The highs in the market have led many investors to believe that the majority of stocks are overvalued and expensive, but some stocks still have room for growth.
Barrick Gold (ABX) reported its earnings on February 15 and demonstrated the Canadian company is still paying down its debt. Paying down the company's debt level has remained a priority, and the miner has whittled down its $13 billion of debt at the end of 2014 to $8 billion at the end of 2016. The amount of debt is predicted to continue to shrink to $5 billion by the end of 2018.
"Chopping $8 billion over the span of four years is a tremendous achievement and illustrates the underlying strength of the company's assets," said Ron McCoy a portfolio manager with Covestor, the online investing company, and founder of Freedom Capital Advisors in Winter Garden, Fla.
The company reported an operating cash flow of $2.64 billion and free cash flow of $1.51 billion for 2016, which was a record for ABX. Free cash flow is important, because it enables the company to either pay down existing debt, increase dividends or invest in future growth opportunities. The miner also said it plans to decrease total debt by $2.9 billion to $5 billion by the end of 2018.
"In fact to illustrate just how significant Barrick's turnaround has been, we only need to look at their outstanding debt over the past two years and for the projected next two years," he said.
A buy-write on ABX is an attractive way to play the miner's stock, McCoy said. A buy-write involves buying the stock and selling a call option against the position simultaneously.
"By doing it as a buy-write, you allow yourself a little cushion in case the stock pulls back" he said.
McCoy bought the stock and sold the January 2018 $20 calls against the position, which nets him under $17 on the net buy price. If the stock closes above $20 at expiration in January, the trade would return over 17%, he said.
"Sometimes markets get to the point where everything begins to look expensive," McCoy said. "Since November, the markets have pretty much moved straight up with very few if any pauses along the way. A correction will be coming, but when and how deep is anyone's guess. When in doubt, hedge your bet with options."

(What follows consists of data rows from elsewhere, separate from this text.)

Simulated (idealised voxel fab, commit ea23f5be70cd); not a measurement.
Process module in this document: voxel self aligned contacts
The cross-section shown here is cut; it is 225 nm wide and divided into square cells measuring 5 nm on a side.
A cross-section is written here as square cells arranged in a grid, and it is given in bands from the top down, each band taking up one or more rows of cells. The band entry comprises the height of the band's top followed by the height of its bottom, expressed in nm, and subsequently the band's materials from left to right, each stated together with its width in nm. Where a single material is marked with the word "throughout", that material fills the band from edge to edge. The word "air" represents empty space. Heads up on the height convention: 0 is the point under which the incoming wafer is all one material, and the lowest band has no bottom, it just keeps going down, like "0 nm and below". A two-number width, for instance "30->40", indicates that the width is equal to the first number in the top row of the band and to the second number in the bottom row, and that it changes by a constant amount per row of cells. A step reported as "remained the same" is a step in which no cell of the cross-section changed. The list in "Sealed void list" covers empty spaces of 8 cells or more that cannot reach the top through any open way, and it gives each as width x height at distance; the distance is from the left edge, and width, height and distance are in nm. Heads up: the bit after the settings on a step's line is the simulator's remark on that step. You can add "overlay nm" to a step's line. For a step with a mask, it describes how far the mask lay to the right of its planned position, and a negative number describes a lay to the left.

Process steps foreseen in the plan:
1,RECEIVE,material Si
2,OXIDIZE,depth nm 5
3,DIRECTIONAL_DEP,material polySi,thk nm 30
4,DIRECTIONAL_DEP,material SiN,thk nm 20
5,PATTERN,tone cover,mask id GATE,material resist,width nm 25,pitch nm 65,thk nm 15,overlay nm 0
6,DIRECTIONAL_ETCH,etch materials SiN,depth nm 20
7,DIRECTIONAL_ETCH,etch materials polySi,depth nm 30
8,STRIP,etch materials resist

Since Barrick has been selling off assets to reduce its debt over the last few years, the stock is currently near the bottom of a multi-year range. Since it appears the Fed Reserve's sentiment in 2017 is favoring accelerating interest rates, a buy-write "makes sense as a protective bullish play, especially given the recent gains since November," said Rick Moy, a San Diego-based futures and options trader.